Off the beaten path

I'm here for your safety

Just a quick post on two interesting things I read today, from a couple of blogs that deserve more traffic.

First off, Off the Wire has an excellent piece on “El Vigilante,” or to put it in criollo terms, “El Guachimán.” Its author, Brian Pablo, an expat journalist who recently moved from Rio to Caracas, focuses on the security guards, those ever-present characters of daily life in Venezuela. The money quote:

“Whenever something goes wrong, the first one they blame is the vigilante,” said the security guard at my mother-in-law’s lower-middle-class gated community after a house was robbed a block away. The kid’s got a technical degree and trying to finish highschool but he can’t get his studies done while on the job. My in-laws get along well with him and his coworkers, taking them food on holidays and cracking jokes on the way in and out of the gate.

That’s not the usual relationship. In one apartment I lived in, the landlord was shocked when I asked him to leave the key with the security guards. “With those criminals? Are you crazy?”

In looking for pictures, I stumbled on a less romantic vision of guachimanes in the dormant blog Cagá e país.
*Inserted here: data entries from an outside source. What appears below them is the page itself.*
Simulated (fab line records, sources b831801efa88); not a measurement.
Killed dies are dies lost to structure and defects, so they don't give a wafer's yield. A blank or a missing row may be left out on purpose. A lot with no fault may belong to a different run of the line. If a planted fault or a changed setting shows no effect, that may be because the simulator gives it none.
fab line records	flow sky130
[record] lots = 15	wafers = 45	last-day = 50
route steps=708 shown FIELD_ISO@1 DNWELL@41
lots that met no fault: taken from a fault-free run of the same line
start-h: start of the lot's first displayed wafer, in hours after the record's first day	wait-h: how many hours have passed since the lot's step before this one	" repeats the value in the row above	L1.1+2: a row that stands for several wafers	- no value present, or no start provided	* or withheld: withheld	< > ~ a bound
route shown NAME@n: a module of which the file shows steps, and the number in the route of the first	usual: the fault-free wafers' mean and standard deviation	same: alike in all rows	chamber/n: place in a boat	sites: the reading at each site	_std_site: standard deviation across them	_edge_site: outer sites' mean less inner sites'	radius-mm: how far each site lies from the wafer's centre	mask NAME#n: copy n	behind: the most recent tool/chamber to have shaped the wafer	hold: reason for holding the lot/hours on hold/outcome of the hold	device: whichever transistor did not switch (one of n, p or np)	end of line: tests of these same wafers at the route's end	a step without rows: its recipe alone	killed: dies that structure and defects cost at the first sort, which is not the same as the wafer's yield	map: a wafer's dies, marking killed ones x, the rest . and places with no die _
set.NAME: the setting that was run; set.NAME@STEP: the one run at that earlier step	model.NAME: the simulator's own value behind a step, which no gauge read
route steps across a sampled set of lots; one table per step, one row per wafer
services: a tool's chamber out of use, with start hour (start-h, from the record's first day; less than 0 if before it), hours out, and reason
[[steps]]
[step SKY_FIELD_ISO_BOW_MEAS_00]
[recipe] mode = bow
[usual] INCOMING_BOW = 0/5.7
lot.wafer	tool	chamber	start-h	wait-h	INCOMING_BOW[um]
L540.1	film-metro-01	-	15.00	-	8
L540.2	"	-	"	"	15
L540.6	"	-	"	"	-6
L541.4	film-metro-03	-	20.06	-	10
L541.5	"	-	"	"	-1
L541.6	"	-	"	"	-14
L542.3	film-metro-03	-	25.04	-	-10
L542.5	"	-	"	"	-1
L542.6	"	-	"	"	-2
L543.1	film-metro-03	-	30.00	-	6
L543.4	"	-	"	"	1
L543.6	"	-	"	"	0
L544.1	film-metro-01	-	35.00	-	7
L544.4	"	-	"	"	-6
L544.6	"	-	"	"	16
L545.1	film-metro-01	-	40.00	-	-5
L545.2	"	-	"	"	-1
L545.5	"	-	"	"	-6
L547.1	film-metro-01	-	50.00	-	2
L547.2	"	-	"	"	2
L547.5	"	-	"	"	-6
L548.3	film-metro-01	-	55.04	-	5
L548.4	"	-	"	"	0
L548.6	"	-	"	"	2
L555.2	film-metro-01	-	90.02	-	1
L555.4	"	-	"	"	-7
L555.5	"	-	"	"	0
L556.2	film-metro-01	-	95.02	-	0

Another interesting piece on PDVSA and Exxon is in Harvard Prof. Noel Maurer’s blog, The Power and the Money (HT: Setty). I don’t know why the author knows so much about Venezuela, but hehas some interesting things to say. The money quote:

Exxon received from PDVSA what it was contractually entitled to get. The standard used by the ICC was the market value of the assets, not book value. The assumptions used to calculate that market value, however — chief among them estimates of the expected future price of oil — were limited by a clause in ExxonMobil’s 1998 association contract that effectively put a ceiling on the value of the company’s investment.

Is a thank-you card coming soon to Luis Giusti’s mailbox? Perhaps an e-card? I think he’s earned it.